Right across from Union Station, the imposing tower of Liberty Memorial rises 217 feet from a hilltop. Dedicated to those who fought in World War I, the memorial was completed in 1926 and was dedicated by the supreme Allied commanders. Creamy stone in Egyptian Revival style and flanked by two giant stone sphinxes, the monument is decorated with four guardian spirits: Honor, Courage, Patriotism, and Sacrifice. At night, steam and lighting create a flame on top of the tower. Not only is the memorial itself a sight to see, the view of the skyline from it is to die for — who says Paris is the City of Lights? If you’re feeling especially adventurous, you can climb to the top of the tower for an even more breathtaking view. For history buffs, the World War I museum at the base of the memorial is also worth checking out.
If you’ve seen an image or two of Kansas City, chances are you’ve seen a shuttlecock somewhere. The iconic shuttlecock statues resting on the Nelson’s lawn have become an unofficial symbol of the city — which is reason enough to visit them, really, especially juxtaposed against the elegant stone façade of the museum. But it would be a crime to miss out on the incredible museum itself. Built in 1933 and funded by Kansas City Star founder William Rockhill Nelson and schoolteacher Mary Atkins, the museum houses over 35,000 works of art. Whatever floats your art boat, you’ll likely find it here — historic artifacts, modern art, local artists, fun events. From quirky (think ancient cricket cages) to captivating (ie, Monet’s Water Lilies) to mind-bending (à la the heady futuristic Chimacloud exhibit), the collection never disappoints. There’s even a lovely courtyard restaurant if you need sustenance during your art explorations. And to top it off: it’s free. Time to get your art on!

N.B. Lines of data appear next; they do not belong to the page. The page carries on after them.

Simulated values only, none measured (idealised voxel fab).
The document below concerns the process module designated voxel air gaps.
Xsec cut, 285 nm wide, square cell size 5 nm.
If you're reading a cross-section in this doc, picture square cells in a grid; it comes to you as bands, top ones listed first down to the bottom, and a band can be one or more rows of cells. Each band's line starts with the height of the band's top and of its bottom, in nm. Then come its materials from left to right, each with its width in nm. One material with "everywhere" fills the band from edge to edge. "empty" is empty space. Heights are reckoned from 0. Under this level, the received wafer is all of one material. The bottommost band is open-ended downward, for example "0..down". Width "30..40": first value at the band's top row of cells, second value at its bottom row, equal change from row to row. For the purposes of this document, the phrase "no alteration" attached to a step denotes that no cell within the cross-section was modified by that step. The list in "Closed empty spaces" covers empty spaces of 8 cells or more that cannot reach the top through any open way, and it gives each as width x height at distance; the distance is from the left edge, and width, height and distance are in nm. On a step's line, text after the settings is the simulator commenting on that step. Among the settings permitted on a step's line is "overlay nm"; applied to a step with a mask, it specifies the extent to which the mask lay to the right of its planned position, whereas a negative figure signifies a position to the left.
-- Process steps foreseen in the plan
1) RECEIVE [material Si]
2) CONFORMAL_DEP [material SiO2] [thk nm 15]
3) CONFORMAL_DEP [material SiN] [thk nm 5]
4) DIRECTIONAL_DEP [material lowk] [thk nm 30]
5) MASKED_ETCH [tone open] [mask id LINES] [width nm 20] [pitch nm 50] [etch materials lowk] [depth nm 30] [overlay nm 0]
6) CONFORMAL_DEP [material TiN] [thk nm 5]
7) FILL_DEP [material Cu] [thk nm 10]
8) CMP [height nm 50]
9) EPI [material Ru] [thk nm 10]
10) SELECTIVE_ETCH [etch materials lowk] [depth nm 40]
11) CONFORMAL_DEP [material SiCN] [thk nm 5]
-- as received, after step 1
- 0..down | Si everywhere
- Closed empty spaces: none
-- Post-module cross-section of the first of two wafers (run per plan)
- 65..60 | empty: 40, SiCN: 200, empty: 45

If you want a taste of local flavor, look no further than First Fridays. Every first Friday of the month, the Crossroads Arts district of downtown KC comes alive with local art, crafts, performances, food, and more. The many art studios and galleries in the area open their doors with special exhibits and events and extended hours, but that’s only the half of it. The real charm of First Fridays is in the streets. Local artists and vendors line up on the sidewalks, food trucks gather in droves for scrumptious eclectic fare, and streets even close down for live music performances and impromptu dance parties. Wander around, soak in the colorful vibes, and enjoy some killer people-watching. From bizarre art to retro cars cruising to the now well-known man strolling with his boa constrictor, you never know what (or who) you’ll run into — which is exactly the fun of it.
Just after dark every Thanksgiving, the Country Club Plaza comes to life with thousands of twinkling holiday lights. Lining the Spanish-style domes and towers, the lights create an iconic skyline silhouette and irrepressible atmosphere in the quaint shopping district. A KC tradition since 1930, the Plaza lighting begins preparation in August to be ready for the big unveiling, and the lights stay up until mid-January. Each year, crowds gather for a live concert at the Plaza Lighting Ceremony, and a child is chosen at random from the audience to help turn on the lights. If you’re in a holiday shopping mood (or just hungry), the Plaza offers a plethora of shops and restaurants to keep you busy. Or you can just wander and bask in the multicolored magic of the lights. Insider tip: Cross Ward Parkway south of the Plaza, head to the InterContinental Hotel, and ride the glass elevator for a killer view of the lights.
For a true taste of Kansas City history — and modern diversity — look no further than River Market. Just off the south shore of the Missouri River, this is as historical as KC gets: the area was the original Town of Kansas in the 1850s, later to become Kansas City. The City Market was the site of the original public square in the mid-1800s. These days, River Market is home to an eclectic array of shops and eateries and the largest farmers’ market in the region. Check out the City Market Farmers’ Market on weekends year-round for everything from vegetables and gorgeous fresh flowers to homemade incense, antiques, quirky garden statues, and organic doggie treats. After your shopping bags are stuffed, stop by the Steamboat Arabia museum for a slice of frontier history in the sunken treasure from an 1856 steamboat accident nearby. And River Market Antiques off Delaware Street promises three floors of every nostalgic and amusing knickknack you could imagine. Once you’ve worked up an appetite, the area offers a mouthwatering mix of local restaurants, global fare, and ethnic markets. And of course, don’t forget coffee and dessert — Quay Coffee, City Market Coffee, Our Daily Nada, and Bloom Bakery are all musts.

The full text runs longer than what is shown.